Galadriel55 09-05-2013 08:47 AM

Is the password Galmod?

Pervinca Took 09-05-2013 11:50 AM

Quote:

Originally Posted by Galadriel55 (Post 686374)
Is the password Galmod?

Yes.

G: He’s expanding, or so ’tis said.
ANGELICA (BAGGINS): Hobbit known for decorative candy?
LEGOLAS: The French purposes (if slightly mixed) reveal him.
M: Shrub loses sleeping disorder to reveal a deceiver.
OLWE: Teutonic lion disturbed among the Teleri.
DADDY TWOFOOT: Paternal biped.

Mithalwen 09-07-2013 02:35 PM

In which casee is 1 Gròin father of Glóin father of Gimli

Galadriel55 09-07-2013 04:20 PM

Now we just have to think of a shrub that contains "insomnia"...

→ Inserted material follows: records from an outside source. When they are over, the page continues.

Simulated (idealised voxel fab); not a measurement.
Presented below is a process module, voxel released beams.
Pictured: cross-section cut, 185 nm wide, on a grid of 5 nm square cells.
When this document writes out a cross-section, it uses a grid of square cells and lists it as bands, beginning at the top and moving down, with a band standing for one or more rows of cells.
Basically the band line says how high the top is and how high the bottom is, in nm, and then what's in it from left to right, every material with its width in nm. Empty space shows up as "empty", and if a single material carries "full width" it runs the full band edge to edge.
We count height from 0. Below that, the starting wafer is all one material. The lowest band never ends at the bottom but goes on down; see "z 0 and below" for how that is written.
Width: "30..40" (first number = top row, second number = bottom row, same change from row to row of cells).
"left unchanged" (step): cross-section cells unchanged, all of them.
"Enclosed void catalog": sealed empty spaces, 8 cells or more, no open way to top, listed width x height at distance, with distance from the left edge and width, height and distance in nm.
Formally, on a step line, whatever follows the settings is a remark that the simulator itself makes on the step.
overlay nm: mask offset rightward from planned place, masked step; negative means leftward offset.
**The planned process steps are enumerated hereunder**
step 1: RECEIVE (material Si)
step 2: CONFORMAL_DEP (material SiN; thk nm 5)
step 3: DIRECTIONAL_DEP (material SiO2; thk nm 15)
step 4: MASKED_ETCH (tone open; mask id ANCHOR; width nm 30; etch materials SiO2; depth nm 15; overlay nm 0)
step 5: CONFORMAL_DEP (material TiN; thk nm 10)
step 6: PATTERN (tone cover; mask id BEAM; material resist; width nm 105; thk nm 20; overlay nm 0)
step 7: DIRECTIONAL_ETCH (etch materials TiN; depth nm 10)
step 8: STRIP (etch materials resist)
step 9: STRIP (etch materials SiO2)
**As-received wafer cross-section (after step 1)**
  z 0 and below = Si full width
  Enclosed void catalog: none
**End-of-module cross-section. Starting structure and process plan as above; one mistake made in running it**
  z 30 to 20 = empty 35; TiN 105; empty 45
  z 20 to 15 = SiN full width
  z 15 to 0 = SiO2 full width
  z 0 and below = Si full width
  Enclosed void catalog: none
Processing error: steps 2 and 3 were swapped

Pervinca Took 09-07-2013 04:48 PM

GROIN: He’s expanding, or so ’tis said.
ANGELICA (BAGGINS): Hobbit known for decorative candy?
LEGOLAS: The French purposes (if slightly mixed) reveal him.
M: Shrub loses sleeping disorder to reveal a deceiver.
OLWE: Teutonic lion disturbed among the Teleri.
DADDY TWOFOOT: Paternal biped.

The remaining clue is probably the hardest, but not that hard.

Mithalwen 09-08-2013 02:43 AM

Or apnœa

Galadriel55 09-08-2013 08:18 AM

Or it could be that "shrub" looses "sleeping", disordered/scrambled. But I still can't find the right shrub or the right sleep - unless the shrub is called "sleeping ___". Apparently there is one called sleeping beauty, but beauty is a pretty hard word to scramble.

Mithalwen 09-08-2013 08:32 AM

I tried working backwards assuming that deceiver is the straight clue and nearly got Maeglin out of magnolia...whomelse Melkor? Morgoth?

Pervinca Took 09-08-2013 09:29 AM

Try googling for an abbreviation of a sleeping disorder.

Mithalwen 09-08-2013 11:52 AM

Ninety eight sets of initials later...

mim? MImosa less osa which is obstructive sleep apnoea

Galadriel55 09-08-2013 12:21 PM

Quote:

Originally Posted by Mithalwen (Post 686417)
Ninety eight sets of initials later...

Half of which aren't even related to sleep... But great job, Mith! The 98 "related terms" were certainly a daunting task...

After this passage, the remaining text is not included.